The World Council of Credit Unions urged the Basel Committee on Banking Supervision to strive for greater clarity in its recent “Sound Management of Risk Related to Money Laundering and Financing of Terrorism” consultative document. The Basel Committee’s AML rules are one of the international standards that influence U.S. credit unions’ Bank Secrecy Act compliance requirements.
Specific suggestions included clarification of the term “financial inclusion” as one relating to all members, not just those considered “financially or socially disadvantaged,” according to a Sept. 27 letter by Michael Edwards, WOCCU vice president and chief counsel, to Wayne Byers, the Basel Committee’s secretary general.
Edwards’ letter also asked the committee to clarify that it is not mandatory for institutions to use expensive vendor-created compliance software. He said the cost of such systems sometimes outweighs the potential benefits based on the institution’s complexity and risk requirements compared to anti-money laundering risks and efforts to combat the financing of terrorism.

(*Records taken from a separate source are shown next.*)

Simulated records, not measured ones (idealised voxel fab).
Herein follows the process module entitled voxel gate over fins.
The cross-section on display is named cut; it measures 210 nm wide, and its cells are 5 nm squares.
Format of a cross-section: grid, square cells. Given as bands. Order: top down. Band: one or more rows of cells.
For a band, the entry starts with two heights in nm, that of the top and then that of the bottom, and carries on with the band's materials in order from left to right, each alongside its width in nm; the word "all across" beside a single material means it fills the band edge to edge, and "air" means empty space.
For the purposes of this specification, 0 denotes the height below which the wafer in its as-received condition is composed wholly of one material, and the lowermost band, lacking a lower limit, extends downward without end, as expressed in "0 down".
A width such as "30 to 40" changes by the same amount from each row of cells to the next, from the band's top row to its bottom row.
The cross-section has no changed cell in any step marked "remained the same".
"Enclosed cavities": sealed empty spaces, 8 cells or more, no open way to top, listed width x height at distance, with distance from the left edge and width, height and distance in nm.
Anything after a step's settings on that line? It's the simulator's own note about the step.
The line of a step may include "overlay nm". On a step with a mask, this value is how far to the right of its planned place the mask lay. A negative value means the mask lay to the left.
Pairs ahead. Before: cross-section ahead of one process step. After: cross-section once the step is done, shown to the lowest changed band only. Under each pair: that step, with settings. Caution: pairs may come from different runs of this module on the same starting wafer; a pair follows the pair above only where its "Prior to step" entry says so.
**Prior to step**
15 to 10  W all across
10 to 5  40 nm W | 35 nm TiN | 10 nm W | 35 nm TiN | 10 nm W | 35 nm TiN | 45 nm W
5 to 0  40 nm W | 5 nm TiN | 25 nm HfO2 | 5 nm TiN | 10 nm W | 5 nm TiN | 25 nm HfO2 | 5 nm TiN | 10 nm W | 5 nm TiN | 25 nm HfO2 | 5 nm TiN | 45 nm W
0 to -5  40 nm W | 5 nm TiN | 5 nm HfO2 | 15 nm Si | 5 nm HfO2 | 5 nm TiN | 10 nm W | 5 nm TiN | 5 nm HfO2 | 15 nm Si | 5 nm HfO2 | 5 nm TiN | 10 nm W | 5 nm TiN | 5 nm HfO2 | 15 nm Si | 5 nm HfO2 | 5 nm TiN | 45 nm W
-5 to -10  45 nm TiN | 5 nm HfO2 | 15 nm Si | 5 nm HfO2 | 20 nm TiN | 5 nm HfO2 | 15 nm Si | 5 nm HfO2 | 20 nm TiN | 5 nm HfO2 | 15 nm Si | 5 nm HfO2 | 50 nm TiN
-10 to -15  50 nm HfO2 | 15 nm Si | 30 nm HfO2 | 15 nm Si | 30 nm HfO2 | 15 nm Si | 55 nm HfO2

The WOCCU letter came out most strongly in opposition to implementation and utilization of vendor-created politically exposed persons lists and their blanket usage to screen for AML/CFT violations without consideration of the credit union’s common bond of membership.
“Vendor-created PEPs lists are expensive and often do not provide significant AML/CFT benefits at smaller institution, like most credit unions, which operate in a local community where domestic PEPs are likely to be known to the institution’s managers, and foreign PEPs are unlikely to become members/customers given the institution’s localized business model,” Edwards said.
Limits on membership eligibility exclude most foreign PEPs,” Edwards added.